Equality Constrained Finite Dimension Optimization

Problem Definition

Consider the minimization problem

\[\begin{align*} \text{min}\quad &f(x,y) \\ \text{subject to}\quad &h(x,y) = x^2 + y^2 - 1 = 0 \end{align*}\]

Suppose \((x_0, y_0)\) is a local minimizer. Two cases: 1. \(\nabla f(x_0, y_0) \neq 0\): we claim that \(\nabla f(x_0, y_0)\) is perpendicular to the tangent space to the unit circle \(h^{-1}(\{0\})\) at \((x_0, y_0)\). If this is not the case, then we obtain a contradiction by looking at the level sets of \(f\), to which \(\nabla f\) is perpendicular. Therefore \(\nabla f(x_0, y_0) = \lambda \nabla h(x_0, y_0)\) for some \(\lambda\).

\(\nabla f(x_0, y_0) = 0\): as in the previous case, \(\lambda = 0\).

In either case, at a local minimizer, the gradient of the function to be minimized is parallel to the gradient of the constraints.

Defn. Surface

For us, a surface is the set of common zeroes of a finite set of \(C^1\) functions.
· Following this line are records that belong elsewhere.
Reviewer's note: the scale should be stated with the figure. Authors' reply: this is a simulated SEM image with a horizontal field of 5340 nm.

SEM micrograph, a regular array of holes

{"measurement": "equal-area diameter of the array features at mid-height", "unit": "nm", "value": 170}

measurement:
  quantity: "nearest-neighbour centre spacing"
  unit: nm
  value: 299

Defn. Differentiable Curve

For us, a differentiable curve on the surface \(M \subseteq \mathbb R^n\) is the image of a \(C^1\) function \(x : (a, b) \to M\).

Defn. Tangent Vector

Let \(x(s)\) be a differentiable curve on \(M\) that passes through \(x_0 \in M\) at time \(x(0) = x_0\). The velocity vector \(v = \left. \frac{d}{ds} \right|_{s=0} x(s)\) of \(x(s)\) at \(x_0\) is, for us, said to be a tangent vector to the surface \(M\) at \(x_0\). The set of all tangent vectors to \(M\) at \(x_0\) is called the tangent space to \(M\) at \(x_0\) and is denoted by \(T_{x_0}M\).

Defn. Regular Point

Let \(M = \{x \in \mathbb R^n : h_1(x) = \cdots = h_k(x) = 0\}\) be a surface. If \(\nabla h_1(x_0), \dots, \nabla h_k(x_0)\) are all linearly independent, then \(x_0\) is said to be a regular point of \(M\).

Claim 1

At a regular point \(x_0 \in M\), the tangent space \(T_{x_0} M\) is given by

\[T_{x_0} M = \{ y \in \mathbb R^n : \nabla \mathbf{h}(x_0)y = 0 \}\]

Claim 2

Let \(f, h_1, \dots, h_k\) be \(C^1\) functions on the open set \(\Omega \subseteq \mathbb R^n\). Let \(x_0 \in M = \{ x \in \Omega : h_1(x) = \cdots = h_k(x) = 0 \}\). Suppose \(x_0\) is a local minimizer of \(f\) subject to the constraints \(h_i(x) = 0\). Then \(\nabla f(x_0)\) is perpendicular to \(T_{x_0}M\).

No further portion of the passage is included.